(Francis Avila, April 2013)

Wikisourceify takes CatoXML-enhanced XML (US Congressional bill XML with semantic tagging extensions) from the Deepbills Cato project and produces hyperlinked Wikitext intended for publication on Wikisource.

Also contains crosswalks between government entity ID systems and Wikipedia pages.

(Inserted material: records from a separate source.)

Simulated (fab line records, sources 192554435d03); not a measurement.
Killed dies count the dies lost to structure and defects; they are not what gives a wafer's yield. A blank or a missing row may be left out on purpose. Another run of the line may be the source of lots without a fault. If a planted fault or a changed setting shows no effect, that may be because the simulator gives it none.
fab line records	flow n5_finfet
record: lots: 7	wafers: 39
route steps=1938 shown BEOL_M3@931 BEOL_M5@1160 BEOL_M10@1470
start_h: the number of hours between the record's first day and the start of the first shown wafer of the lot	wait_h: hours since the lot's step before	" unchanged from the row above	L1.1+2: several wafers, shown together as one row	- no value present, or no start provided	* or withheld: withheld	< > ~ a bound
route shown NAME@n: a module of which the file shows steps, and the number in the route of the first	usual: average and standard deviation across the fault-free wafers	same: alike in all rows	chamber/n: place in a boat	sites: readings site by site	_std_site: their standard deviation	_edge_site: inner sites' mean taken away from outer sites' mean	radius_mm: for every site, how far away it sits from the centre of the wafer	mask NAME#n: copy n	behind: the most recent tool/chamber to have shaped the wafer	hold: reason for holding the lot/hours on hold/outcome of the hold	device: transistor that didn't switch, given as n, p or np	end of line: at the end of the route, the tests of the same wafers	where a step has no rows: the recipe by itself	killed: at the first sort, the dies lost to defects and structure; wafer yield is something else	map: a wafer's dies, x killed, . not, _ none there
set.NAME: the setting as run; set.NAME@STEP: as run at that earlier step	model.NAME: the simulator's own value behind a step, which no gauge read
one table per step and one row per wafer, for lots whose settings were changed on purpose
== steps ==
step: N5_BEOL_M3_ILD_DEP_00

The XML source and final built TXT files are also included in the repository.

Repo Contents

  • Makefile builds everything. (It requires xsltproc and Python to build anything.)
  • lookups contains lookup tables (produced by Cato interns) which map from common unique identifiers to corresponding Wikipedia pages. The source version is an excel spreadsheet, which is exported to a csv, which is processed by a Python script into an XML file. Includes crosswalks for:
    • Federal Bodies (e.g., agencies and bureaus) using NIST SP800-87 codes
    • Congressional committees
    • Federal Elective Officials (congressmen) using Bioguide IDs
    • Public Laws
  • xml contains the source CatoXML-enhanced XML (see the CatoXML namespace documentation).
  • wiki contains the target wikitext
  • scripts contains scripts
    • dumpxml.xq gets source XML from the deepbills BaseX database using XQuery
    • is a Python script to produce the XML lookup tables
    • xml2wiki.xsl is an XSLT 1.0 script to produce the wikitext from the source XML. (It uses exslt's strings:tokenize extension, but otherwise is vanilla XSLT 1.0.)

How to Build

  1. First ensure you have source XML; bills the Cato interns have completed are included already. If you want the latest data run make xmlsource (requires you have a deepbills BaseX server running).
  2. make will build the lookup XML and the wiki/*.txt files. (This is easy and safe to parallelize with make -j 100.)
  3. make clean will remove wiki/*